Local authorities' grants back to pre-cut levels
The amount infused into local authorities' recovery programs is the same as that trimmed from the authorities' balancing allowance, TheMarker has found. The allowance refers to annual financing to local authorities received by weaker authorities from the Interior Ministry, which has been cut by an accumulated NIS 2 billion since 2003. A similar amount has been funneled back into the authorities as part of the recovery programs. Not only that, allowance cutbacks have since been canceled, and the allowances are currently back to the levels prevailing on the eve of the program.

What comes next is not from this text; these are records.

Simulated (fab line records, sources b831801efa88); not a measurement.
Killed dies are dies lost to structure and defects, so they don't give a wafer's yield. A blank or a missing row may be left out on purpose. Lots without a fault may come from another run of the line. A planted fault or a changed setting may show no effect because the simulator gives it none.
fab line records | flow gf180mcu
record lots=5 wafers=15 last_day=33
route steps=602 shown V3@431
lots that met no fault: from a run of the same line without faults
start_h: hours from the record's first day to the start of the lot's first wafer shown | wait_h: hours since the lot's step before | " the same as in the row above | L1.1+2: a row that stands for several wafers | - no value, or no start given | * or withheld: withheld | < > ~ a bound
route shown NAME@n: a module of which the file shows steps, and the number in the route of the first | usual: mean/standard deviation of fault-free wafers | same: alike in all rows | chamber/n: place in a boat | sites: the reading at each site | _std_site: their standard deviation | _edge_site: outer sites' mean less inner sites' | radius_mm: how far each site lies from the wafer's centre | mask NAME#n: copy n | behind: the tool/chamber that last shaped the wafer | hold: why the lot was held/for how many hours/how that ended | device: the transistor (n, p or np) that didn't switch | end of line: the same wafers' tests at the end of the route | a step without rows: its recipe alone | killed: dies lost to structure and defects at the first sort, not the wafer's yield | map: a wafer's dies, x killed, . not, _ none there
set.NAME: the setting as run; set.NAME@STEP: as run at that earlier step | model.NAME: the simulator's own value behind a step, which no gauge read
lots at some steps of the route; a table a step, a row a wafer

In 2003, at the height of the Israeli economic crisis, the Finance Ministry decided to clip the balancing allowances, which were meant to help balance the authorities' budgets. The allowances were reduced from NIS 3.3 billion to about NIS 2.5 billion, a drop of about NIS 800 million that year. One year later, some 150 local authorities found themselves in dire straits, and as a result of the crisis, the state was forced to finance recovery programs for many of them. Approximately NIS 1.8 billion were pumped back in.
This trend has since continued, and local authorities have received a total of NIS 2.2 billion over the past three years.
The ministry of interior points to these figures as proof that the allowance cuts of 2003 were unnecessary, putting local governments into a tailspin from which they have yet to recover, and resulting in the recent wage crisis and the ensuing strike that gridlocked the economy two weeks ago. The union of local authorities asserts that the cuts are the original cause of the current crisis.
The treasury, however, rejects these claims, saying that the cut in the allowances was necessary, adding that the local authorities that received financing as part of the recovery programs are not necessarily the same authorities that suffered cuts. According to the ministry, the crisis in the local authorities began a year after the cuts.
The crisis, says the ministry, was a result of local elections, which produced substantial irregularities in local council budgets. "If it were only an issue of a balancing allowance, we would have seen a deficit of NIS 800 million in 2004. The fact is, the deficit was two and a half times that," ministry sources say.
The Finance Ministry also point out that of the 150 authorities in crisis in 2004, only 30-40 remain in trouble, and the pressure exerted on the authorities along with recovery programs, are now bearing fruit.